Mr. Brimmer had dissented from this action because he felt that
excessive reliance was being placed on RP's in open market operations. He was also disturbed about the frequency with which RP's
had been made recently at rates below the lower limit that would
obtain in the absence of Committee action to suspend the relevant
provision of the continuing authority directive. He thought that
since such RP rates were typically below yields on 3-month Treasury
bills, their continued use might give the market a misleading impression of the Committee's policy objectives.
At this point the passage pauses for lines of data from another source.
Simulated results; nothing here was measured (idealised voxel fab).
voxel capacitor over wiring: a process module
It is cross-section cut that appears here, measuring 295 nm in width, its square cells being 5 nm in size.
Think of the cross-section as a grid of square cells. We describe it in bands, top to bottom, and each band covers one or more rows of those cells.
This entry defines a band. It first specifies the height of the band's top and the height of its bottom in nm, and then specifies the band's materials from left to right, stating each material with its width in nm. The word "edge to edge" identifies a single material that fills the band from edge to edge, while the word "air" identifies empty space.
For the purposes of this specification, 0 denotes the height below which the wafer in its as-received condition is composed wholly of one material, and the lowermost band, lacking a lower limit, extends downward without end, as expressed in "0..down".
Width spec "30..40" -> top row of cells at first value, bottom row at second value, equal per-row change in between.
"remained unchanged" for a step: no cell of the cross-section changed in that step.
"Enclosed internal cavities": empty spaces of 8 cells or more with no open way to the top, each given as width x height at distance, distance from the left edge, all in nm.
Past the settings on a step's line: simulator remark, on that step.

Mr. Robertson had dissented from the action in question for the
same reasons underlying his dissents from similar actions taken in
December and January. He preferred to have needed reserves injected into the banking system by means of outright purchases of
Treasury securities in the open market rather than through RP's
with Government securities dealers. In his judgment such agreements actually constituted subsidized loans to dealers,
The action of March 7 was ratified by unanimous vote at today's
meeting. Messrs. Brimmer and Robertson, having recorded their
dissents from the action of March 7, did not consider it necessary
to dissent also from the ratification.
3. Fiewieif of continuing authorizations.
This being the first meeting of the Federal Open Market Committee following the election of new members from the Federal Reserve
Banks to serve for the year beginning March 1, 1972, and their
assumption of duties, the Committee followed its customary practice of reviewing all of its continuing authorizations and directives.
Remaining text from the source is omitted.